On 27 April we are celebrating Freedom Day, commemorating the day in 1994 when the first democratic election was held in South Africa.
For all South Africans it is an important reminder that “freedom” is a basic human right and should mean emancipation from poverty, unemployment, racism, sexism and other forms of discrimination.
As we celebrate Freedom month now would be a great time to have a look at your finances and get a plan in place to become financially free. “Budgeting, saving, clearing debt and consolidating loans are all ways to find this financial freedom,” says Mellony Ramalho, African Bank’s Group Executive: Sales, Branch Network.
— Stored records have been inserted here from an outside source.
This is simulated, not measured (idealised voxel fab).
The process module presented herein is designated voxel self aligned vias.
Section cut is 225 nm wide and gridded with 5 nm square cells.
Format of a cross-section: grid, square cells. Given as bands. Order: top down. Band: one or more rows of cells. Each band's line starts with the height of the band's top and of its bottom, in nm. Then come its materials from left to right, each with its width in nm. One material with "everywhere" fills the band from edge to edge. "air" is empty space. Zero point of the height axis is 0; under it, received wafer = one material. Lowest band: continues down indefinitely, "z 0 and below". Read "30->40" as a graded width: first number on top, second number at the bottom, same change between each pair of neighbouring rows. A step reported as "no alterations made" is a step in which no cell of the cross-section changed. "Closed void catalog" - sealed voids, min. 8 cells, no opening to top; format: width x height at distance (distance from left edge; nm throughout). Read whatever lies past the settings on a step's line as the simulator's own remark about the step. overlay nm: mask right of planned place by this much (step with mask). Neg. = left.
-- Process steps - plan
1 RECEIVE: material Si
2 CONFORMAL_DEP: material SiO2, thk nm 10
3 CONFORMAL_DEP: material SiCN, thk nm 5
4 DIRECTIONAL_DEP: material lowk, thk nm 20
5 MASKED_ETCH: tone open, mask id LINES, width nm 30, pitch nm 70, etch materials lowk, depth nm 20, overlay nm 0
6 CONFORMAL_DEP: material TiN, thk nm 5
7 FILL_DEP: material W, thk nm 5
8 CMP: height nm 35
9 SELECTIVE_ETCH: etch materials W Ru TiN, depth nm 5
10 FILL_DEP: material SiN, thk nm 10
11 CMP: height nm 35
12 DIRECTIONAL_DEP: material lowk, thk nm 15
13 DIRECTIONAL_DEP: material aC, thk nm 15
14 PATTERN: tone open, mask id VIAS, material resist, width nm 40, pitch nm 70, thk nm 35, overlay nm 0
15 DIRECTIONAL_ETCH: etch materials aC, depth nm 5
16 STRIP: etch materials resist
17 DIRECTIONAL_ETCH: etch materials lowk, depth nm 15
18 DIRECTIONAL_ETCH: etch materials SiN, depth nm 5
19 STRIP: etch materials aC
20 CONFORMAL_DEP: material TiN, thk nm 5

She adds that whatever financial situation you may be in, having a plan in place and sticking to the plan is the answer. “You need to sit down and have a good, honest look at your finances. If you’ve never drawn up a budget now is the time to do it. The 50/20/30 rule is a good one to follow. Basically, this rule states that 50% of your budget should go towards paying your fixed expenses (ie bond, rent, car repayments etc), 20% towards your savings and investments and, finally, 30% should be reserved for any additional costs that vary from month to month, such as petrol, groceries, entertainment, eating out, etc.”
Ramalho says learning how to budget properly and sticking to a budget is a discipline that you should practice everyday. “A budget should make provision for the here and now, but also include room for future goals like retirement or education. How well you manage your money and payments now will determine your future financial wellbeing.”
There is no denying the fact that there are months where saving money seems impossible. “However, regardless of the financial pressure that we may feel come month-end, it is also important to remember that saving should take priority,” stresses Ramalho. “Not only will a substantial savings account assist in preparing us for the future but it also opens the door to make dreams and aspirations a reality.”
If you find you are drowning in debt once you’ve done your financial assessment, look at ways to deal with it. “If you are feeling overwhelmed and unsure of how to move forward, speak to an expert. It is so important that you don’t skip payments, make short payments or make late payments. This not only causes unnecessary harassment from creditors, it also brings down your credit score which may potentially put you in a position of being declined credit should you need it in the future. Paying the minimum required instalment every month will assist you in having a healthy credit score.”
Financial institutions offer options to consolidate your loans, which may be the answer for you. “One of the biggest benefits is that instead of having several creditors all with different credit agreements – all with their own terms, monthly fees and interest rates – debt consolidation bundles these payments into one monthly repayment, often lowering the total monthly repayment (cost of credit) and reducing the monthly service fees to the consumer,’ explains Ramalho.
Once you have got on top of your debt, beware of the credit seduction, warns Ramalho. “Credit can be very enticing but you should never extend your credit just because it is offered to you. Credit is expensive. Also understand that plastic money – store cards and credit cards – are debt – and debt is expensive.”
“Remember that you are working towards financial freedom and financial freedom is all about self-control and living within your means. The trick is to differentiate between what are essentials and what you can live without. By cutting out small expenses every month you can save a whole lot in a year. If you are considering a loan for something specific, make sure you weigh up all the costs and know you can afford it before starting the application process. Think rationally and not emotionally. Emotional decisions can often be hasty and we deal with the consequences later. Let’s all work towards releasing ourselves from the stresses of financial burdens this month,” she concludes.